Prospects for Improving OMR with Multiple Recognizers

Donald Byrd and Megan Schindele

School of Informatics and School of Music

Indiana University

8 August 2006

(minor revision, 23 July 2007)

Abstract

OMR (Optical Music Recognition) programs have been available for years, but—depending on the complexity of the music, among other things—they still leave much to be desired in terms of accuracy. We studied the feasibility of achieving substantially better accuracy by using the output of several programs to “triangulate” and get better results than any of the individual programs; this multiple-recognizer approach has had some success with other media but, to our knowledge, has never been tried for music. A major obstacle is that the complexity of music notation is such that evaluating OMR accuracy is difficult for any but the simplest music. Nonetheless, existing programs have serious enough limitations that the multiple-recognizer approach is promising.

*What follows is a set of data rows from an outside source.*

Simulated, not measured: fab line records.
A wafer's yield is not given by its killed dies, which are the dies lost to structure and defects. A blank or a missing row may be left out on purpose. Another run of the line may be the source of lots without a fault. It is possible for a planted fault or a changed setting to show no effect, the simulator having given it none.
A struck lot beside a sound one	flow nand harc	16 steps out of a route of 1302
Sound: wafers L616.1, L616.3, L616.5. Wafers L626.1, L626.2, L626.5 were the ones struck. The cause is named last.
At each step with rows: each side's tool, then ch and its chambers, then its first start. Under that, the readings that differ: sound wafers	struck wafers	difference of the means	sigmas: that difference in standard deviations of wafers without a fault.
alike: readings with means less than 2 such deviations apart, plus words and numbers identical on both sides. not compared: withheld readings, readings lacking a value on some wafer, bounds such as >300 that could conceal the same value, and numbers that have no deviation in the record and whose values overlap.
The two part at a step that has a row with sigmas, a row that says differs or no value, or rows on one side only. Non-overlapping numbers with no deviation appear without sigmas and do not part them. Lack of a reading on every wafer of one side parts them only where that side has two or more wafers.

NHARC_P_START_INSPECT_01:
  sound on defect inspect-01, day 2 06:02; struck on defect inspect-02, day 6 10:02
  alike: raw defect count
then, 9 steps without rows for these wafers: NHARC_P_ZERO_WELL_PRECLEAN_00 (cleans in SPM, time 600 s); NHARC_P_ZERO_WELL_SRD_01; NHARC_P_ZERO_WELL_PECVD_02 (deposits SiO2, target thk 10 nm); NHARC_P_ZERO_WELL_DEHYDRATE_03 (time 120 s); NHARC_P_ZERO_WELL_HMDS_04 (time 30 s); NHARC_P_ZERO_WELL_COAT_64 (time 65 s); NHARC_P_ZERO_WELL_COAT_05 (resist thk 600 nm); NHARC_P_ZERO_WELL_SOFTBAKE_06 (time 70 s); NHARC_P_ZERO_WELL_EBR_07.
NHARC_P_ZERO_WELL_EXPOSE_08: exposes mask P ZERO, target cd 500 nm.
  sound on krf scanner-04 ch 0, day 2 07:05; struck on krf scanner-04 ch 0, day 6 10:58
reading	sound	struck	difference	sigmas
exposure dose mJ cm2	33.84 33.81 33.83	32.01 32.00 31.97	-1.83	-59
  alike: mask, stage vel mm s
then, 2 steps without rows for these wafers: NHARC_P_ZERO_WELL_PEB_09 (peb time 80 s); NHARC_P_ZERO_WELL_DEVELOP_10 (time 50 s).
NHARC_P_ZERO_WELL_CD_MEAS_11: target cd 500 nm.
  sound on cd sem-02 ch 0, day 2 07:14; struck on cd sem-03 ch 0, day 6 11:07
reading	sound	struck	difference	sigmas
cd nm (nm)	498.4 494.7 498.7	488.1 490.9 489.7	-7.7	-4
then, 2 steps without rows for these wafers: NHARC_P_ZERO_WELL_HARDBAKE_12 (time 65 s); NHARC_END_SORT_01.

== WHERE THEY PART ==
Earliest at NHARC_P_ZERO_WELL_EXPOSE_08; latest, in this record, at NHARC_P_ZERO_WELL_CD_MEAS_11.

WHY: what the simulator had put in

Keywords: Optical Music Recognition, OMR, classifier, recognizer, evaluation

Note: An earlier and much shorter version of this paper appeared in the Proceedings of the 7th International Conference on Music Information Retrieval (ISMIR 2006).

1. Recognizers and Multiple Recognizers in Text and Music

This report describes research on an approach to improved OMR (Optical Music Recognition) that, to our knowledge, has never been tried with music before, though it has been in use for some time in other domains, in particular OCR (Optical Character Recognition).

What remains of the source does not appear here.